With a monthly investment plan, the goal is to focus on investments where there is a relatively low amount of volatility involved. This creates a situation where the investor incrementally establishes a portfolio grounded on securities that are likely to consistently earn a modest return. As the investor’s market position improves, it may be possible to change the focus of the option selection somewhat, allowing the investor to go for higher returns. This is particularly true once he or she is confident enough in the ability to read market conditions and project the movements of securities traded on those markets.


The current status of the marketplace has a direct effect on how much can be purchased using those fixed monthly payments. When market conditions are somewhat soft, the monthly investment plan will make it possible to secure additional securities that can be held and will hopefully increase in value as the market takes an upward turn. When the market is currently demonstrating an upward trend, that fixed payment will purchase fewer securities. This is not necessarily a bad situation, especially if that upward trend continues and the securities purchased in previous months continue to increase in value.
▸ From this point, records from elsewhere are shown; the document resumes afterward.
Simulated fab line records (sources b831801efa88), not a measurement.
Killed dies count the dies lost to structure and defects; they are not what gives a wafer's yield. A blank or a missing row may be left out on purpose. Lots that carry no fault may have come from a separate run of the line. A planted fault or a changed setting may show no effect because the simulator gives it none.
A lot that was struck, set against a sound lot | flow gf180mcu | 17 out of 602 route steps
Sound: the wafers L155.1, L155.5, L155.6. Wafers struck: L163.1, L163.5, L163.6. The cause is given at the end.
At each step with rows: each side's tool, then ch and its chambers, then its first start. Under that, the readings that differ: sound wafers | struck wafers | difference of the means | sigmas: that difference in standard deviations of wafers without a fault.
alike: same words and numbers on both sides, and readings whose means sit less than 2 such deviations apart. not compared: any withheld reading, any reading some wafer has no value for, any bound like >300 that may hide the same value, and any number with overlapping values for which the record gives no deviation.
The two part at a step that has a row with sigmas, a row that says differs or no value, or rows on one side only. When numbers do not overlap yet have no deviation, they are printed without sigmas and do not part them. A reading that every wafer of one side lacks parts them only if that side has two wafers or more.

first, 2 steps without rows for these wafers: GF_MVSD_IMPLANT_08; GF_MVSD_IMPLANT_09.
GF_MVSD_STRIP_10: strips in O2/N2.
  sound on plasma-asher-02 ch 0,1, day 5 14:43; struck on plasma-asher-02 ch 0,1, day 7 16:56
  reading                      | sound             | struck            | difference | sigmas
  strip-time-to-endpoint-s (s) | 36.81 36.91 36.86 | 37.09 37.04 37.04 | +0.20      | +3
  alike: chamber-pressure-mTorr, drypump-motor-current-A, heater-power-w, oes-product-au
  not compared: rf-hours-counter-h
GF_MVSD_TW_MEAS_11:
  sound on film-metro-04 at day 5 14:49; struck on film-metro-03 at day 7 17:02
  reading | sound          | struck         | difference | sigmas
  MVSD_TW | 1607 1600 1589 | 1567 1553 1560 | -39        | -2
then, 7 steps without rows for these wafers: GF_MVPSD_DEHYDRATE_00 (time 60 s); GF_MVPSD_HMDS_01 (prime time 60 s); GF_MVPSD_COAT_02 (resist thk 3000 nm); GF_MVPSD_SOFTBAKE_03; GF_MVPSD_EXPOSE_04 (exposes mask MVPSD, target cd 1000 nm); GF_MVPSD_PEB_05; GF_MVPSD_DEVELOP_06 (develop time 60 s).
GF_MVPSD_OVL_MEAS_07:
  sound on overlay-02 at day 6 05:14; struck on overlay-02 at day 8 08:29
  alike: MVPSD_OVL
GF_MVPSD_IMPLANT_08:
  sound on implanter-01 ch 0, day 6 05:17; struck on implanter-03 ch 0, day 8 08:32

One very attractive aspect of the monthly investment plan is that an investor can put the plan on hold, then re-activated at a later date. For example, if the investor is suddenly unemployed, the program can be suspended until another job is secured and a source of monthly income is re-established. Along with the fact that the nature of the plan tends to focus on relatively safe investments, investment plans of this type are ideal for novice investors, allowing them time to learn more about how the various markets work, and how to interpret market conditions accurately. As the investor’s position increases, the knowledge gained along the way increases the chances for building a sizable portfolio that is stable and provides a steady source of revenue.